In the Rare Books reading room of the British Library. I get an immense thrill on receiving my first Rare Book – a gloriously illustrated first edition of Richard Marsh’s The Beetle – in a protective blue cardboard box. The lid is kept shut by thin lengths of string wound round delicate little cardboard cogs. To open any book preserved in such a way has the air of a childhood Christmas. The resulting thrill, I have to admit, is the closest I’ve come to sexual ecstasy for some time.
Directly in my line of sight in the desk opposite is a fifty-ish man with a greying beard, glasses on a string, and a slightly mucky jumper. He is consulting some enormous gilded tome. I can’t help being distracted when at one point he suddenly bangs his fist on the desk and says ‘that’s it!’ – albeit in a whisper.
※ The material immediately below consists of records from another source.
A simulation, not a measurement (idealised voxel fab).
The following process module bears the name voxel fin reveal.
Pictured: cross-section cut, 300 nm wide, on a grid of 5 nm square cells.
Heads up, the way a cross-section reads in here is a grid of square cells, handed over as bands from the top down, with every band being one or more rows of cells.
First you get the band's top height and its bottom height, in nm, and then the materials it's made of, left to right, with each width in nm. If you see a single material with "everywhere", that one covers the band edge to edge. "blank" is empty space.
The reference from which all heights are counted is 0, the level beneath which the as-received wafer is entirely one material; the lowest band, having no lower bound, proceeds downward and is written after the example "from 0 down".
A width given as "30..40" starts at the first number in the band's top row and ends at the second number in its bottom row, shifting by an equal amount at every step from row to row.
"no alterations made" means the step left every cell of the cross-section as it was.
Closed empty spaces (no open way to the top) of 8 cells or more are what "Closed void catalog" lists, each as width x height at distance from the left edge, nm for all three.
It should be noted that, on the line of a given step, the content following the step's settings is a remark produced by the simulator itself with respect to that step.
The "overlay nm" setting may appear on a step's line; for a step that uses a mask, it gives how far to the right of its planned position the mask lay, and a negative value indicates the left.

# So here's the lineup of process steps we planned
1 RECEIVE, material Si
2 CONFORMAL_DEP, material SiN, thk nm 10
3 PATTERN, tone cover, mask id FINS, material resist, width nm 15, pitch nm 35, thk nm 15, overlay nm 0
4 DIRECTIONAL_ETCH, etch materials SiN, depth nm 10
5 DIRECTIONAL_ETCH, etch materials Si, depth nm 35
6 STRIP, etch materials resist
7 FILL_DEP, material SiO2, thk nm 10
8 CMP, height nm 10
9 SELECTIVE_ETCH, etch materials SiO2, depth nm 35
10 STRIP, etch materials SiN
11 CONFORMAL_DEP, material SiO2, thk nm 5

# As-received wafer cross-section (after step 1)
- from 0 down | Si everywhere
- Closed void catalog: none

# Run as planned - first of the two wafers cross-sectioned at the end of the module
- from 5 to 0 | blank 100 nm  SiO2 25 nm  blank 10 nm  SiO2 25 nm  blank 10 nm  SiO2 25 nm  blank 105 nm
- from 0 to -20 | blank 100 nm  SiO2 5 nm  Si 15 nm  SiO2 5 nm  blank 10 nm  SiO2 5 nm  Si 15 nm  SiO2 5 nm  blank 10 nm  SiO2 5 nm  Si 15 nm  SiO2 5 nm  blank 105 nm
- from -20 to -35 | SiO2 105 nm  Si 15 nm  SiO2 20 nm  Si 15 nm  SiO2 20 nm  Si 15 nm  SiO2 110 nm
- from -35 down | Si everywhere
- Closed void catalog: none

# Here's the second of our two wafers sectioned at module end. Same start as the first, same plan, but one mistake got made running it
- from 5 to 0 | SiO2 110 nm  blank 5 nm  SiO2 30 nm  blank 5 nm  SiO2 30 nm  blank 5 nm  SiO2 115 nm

Recent merchandise acquisitions: a cream-coloured tote bag by The Hidden Cameras, which Anna S thinks is a laundry bag. More bands should market their own laundry bags. Plus a promotional strip of tear-off bookmarks for ‘The History Boys’. Am pleased to find my two favourite Boys, Dominic Cooper’s Dakin and Jamie Parker’s Scripps (who to me resembles a teenage Trevor Howard), are on either side of the same bookmark.